Setting up the Miami Boat Show

February 2014 Industry

Are you in Miami? Are you near Miami? You need to head to the Miami Boat Show. Our editor, Brady L. Kay plus others on our staff will be there as well. This amazing show opens Thursday, Feburary 13th.

But before it can start, it has to be set up.  This herculean effort started this last Tuesday, with the staging of four venues that make up the massive boat shows .

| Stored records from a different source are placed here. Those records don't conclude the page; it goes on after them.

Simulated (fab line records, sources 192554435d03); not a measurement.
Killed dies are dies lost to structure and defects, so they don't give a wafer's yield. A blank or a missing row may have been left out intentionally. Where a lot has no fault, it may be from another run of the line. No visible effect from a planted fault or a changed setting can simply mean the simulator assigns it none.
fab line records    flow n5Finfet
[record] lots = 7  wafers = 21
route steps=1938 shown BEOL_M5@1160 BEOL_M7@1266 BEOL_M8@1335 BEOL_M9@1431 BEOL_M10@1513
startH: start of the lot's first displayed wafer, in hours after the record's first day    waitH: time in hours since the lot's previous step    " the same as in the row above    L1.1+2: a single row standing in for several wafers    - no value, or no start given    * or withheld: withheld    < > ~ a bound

All four sites — along Collins Avenue for the Yacht & Brokerage Show in Miami Beach and the venues at the Miami Beach Convention Center, Sea Isle Marina & Yachting Center and Miamarina at Bayside for the NMMA’s Miami International Boat Show — were bustling as thousands of crewmembers assembled showcase stages for 3,500 boats.

Wooden crates, steel frames, banners and signs were being carried in and assembled by well-coordinated teams amid the sound of hammers, screw guns and miles of carpeting being stapled down. Forklifts, scissor lifts and power machinery — most of which will be out of sight once the shows open — were everywhere on Tuesday and will be again today.

“We’re in better shape on a Tuesday than we’ve ever been before,” Dane Graziano, senior vice president and COO of Show Management, producer of the Yacht & Brokerage Show, told Trade Only Today.

The expanded show will feature more than 500 new and brokerage yachts. New this year is Superyacht Miami, which is for yachts larger than 155 feet. It will be at the Miami Beach Marina.

Although there will be more than 60 yachts larger than 100 feet at the Yacht & Brokerage Show on Collins Avenue, the new location was added to accommodate yachts that are too large for the Indian Creek Waterway.

Graziano said staging the Indian Creek venue involves the creation over a two-week period of a 2 million-square-foot full-service marina to accommodate 450 yachts.

Additional challenges to staging the show are restrictions that provide only 10-minute intervals each hour between 9:30 a.m. and 4 p.m. daily to open the 63rd Street Bridge, which is required to move yachts into the narrow creek while minimizing the effects on vehicle traffic, and closing one traffic lane on busy Collins Avenue between 9 a.m. and 4 p.m. (to accommodate rush hour traffic) for exhibitors to unload trucks full of gear.

“It takes a choreographed move in and out by our team and the exhibitors to make this work,” Graziano said. “We’ll be ready for the opening bell.”

About 25 blocks south, Cathy Rick-Joule, vice president of the National Marine Manufacturers Association’s boat shows division, was overseeing the setup of the Miami International Boat Show.

“We started moving product into the [Miami Beach Convention Center] on Saturday and it should all reach a fever pitch on opening morning,” Rick-Joule told Trade Only.

More than 3,000 boats and 2,000 companies worldwide will exhibit at the Miami show’s three venues.

“Between Monday and Wednesday of this week, we’ll have about 1,600 people — that’s union laborers, electricians, parking, decoration and NMMA staff — working to put the show together,” she says.

Rick-Joule said the number of international exhibitors has increased so much this year that a special section was added to showcase boats from Australia, China, Great Britain, Italy and others at the convention center.